Friday, February 25, 2005

Labors lost (liminal thoughts)

The 20th century is over. Y2K hysteria is a distant memory; whether the century ended on Dec. 31, 1999, or a year later is irrelevant. Besides, as surely as history tells us that the 16th century ended with the death of Queen Elizabeth in 1603, and that the 19th century ended with the death of Queen Victoria in 1901,



we know that the 20th century ended with the deaths of thousands on September 11, 2001.


The first book that I've read that looks upon the 20th century steadily and whole, as a completed whole, is Passed On, Karla Holloway's fascinating investigation of African American mourning rituals. This book is worth reading for lots of reasons, but what interests me here is that simple fact. For it was, frankly, a little unnerving, accurate though it was: the 20th century as told in the past tense.
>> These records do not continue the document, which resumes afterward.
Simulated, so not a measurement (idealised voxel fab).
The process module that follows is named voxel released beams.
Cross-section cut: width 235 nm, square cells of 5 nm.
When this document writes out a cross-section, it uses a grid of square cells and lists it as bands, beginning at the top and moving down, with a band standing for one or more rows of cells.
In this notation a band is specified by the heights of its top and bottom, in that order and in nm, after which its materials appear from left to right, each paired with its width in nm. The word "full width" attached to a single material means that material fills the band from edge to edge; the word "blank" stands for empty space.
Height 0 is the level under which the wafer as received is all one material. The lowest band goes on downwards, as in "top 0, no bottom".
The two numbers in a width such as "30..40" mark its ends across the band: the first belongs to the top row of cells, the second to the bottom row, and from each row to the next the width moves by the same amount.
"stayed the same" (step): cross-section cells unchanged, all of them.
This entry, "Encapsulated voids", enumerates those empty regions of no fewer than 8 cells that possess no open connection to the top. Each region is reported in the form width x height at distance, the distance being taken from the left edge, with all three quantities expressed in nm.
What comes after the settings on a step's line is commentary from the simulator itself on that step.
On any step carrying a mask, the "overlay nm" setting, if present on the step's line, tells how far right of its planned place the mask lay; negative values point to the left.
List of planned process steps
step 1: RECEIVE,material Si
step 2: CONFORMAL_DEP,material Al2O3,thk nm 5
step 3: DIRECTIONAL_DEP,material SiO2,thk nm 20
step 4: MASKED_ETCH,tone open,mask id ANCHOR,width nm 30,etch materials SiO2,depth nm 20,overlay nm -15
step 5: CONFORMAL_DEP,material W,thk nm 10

If you have any doubt that the 20th century is over, LostLabor, a collection of photos of American factory workers 1900-1980, will set you straight.

Elizabeth

I'm showing my age, I know. Virginia Woolf was born in 1882. She and her sister Vanessa delighted in leaving the 19th century behind. They were children of the new century! But I'm in a mid-century cohort--old enough to remember when the next turn of the century was unimaginably far off. I'm betwixt and between, wandering between two worlds. And unlike Paul, I'm not immune from Social Security "reform."

Children born in 1982 and after--the "millennial generation," they've been called--are already catching the vibes of the new century: they learn differently, they're "more hands-on, more experiential (and) more comfortable working in teams." Our child of the 1990s fits the description. I want to think it's a hopeful picture.